The poor and the ideology of merit

The poor and the ideology of merit

A social system that rewards the already capable does nothing but leave the less capable, who are generally not so because of demerit, but because of their living conditions, further and further behind.

by Luigino Bruni

published in Il Messaggero di Sant'Antonio on 04/06/2023

The resignation of Senator Carlo Cottarelli because, among other things, he did not see his party as strong enough in its support for meritocracy, has once again drawn attention to the meaning and ideology of merit in our time. Merit has always been an ambiguous word, because it is deeply linked to the fascination that merit exerts on all of us. We would all like to be deserving of our successes (less of our failures), no one likes to think that the nice career they have had is only the result of good luck and recommendations.

But if we take a look at how merit is used, yesterday and today, in the concrete choices of the economy and society, we realise that it has almost never been on the side of the poor, who have often been discarded and then blamed because they were considered undeserving, thus convincing them that they were not only poor but also at fault and cursed. The word merit derives from (Latin) merere, meaning to earn, from which mercede (earnings, payment) and meretrice (prostitute) also derive. Meritocracy is the ideology of merit that, like all ideologies, takes a word that we like and that fascinates us, and then manipulates and perverts it. And so, in the name of appropriating a value to the deserving and the poor, the meritocratic ideology has become the ethical legitimisation of inequality. 

All it took was to change its name and inequality went from being an evil to being a good. There were three steps: 1. considering people's talents a merit and not a gift; 2. reducing people's many merits to those easiest to measure by consultancy firms (who today sees the ‘merits’ of compassion, meekness, humility?); 3. reading talent as merit leads to remunerating merits differently and thus widening the gaps between people.

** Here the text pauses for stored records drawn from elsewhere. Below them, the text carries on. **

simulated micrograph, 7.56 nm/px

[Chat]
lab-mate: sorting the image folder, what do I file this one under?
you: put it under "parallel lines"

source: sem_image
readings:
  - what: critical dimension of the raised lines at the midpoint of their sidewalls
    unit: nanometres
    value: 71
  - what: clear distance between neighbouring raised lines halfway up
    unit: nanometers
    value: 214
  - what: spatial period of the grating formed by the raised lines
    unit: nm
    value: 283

The misunderstanding about merit can already be found within our wonderful Constitution, which states in Article 34: “The able and deserving, even if deprived of means, have the right to reach the highest grades of studies”. It is not by coincidence that the new government has relied on this article to justify changing the name of the Ministry “of Education” to that of “Education and Merit”, creeping into the loophole left open by the ambiguity of that Article 34. 

Merit lovers say: “merit is not just talent, it is a combination of talent and commitment, so what is rewarded is personal commitment”. However, these meritocrats forget the crucial element: being able to commit oneself is not a merit either, it is above all a gift. Coming home from school and having time to do homework, instead of having to work, is not a merit. If we are honest, we have to recognise that what we are and become is 90 % gift and 10 % merit; meritocracy, on the other hand, overturns this percentage, and makes that slender 10 % the cornerstone of the edifice of justice.

Being institutions, schools must be anti-meritocratic: that is, they must reduce those asymmetries of starting points that have nothing to do with the merit of our children. A social system that rewards the already capable does nothing but leave the less capable, who are generally not so because of demerit, but because of their living conditions, further and further behind. Don Milani, whose centenary we are celebrating this year, knew these things very well. He knew that his boys in Barbiana were not undeserving; they were not at fault, they were just poor. May this centenary make us reflect on the ideology of merit that is becoming the new religion of our time, a religion without gratuitousness and without God.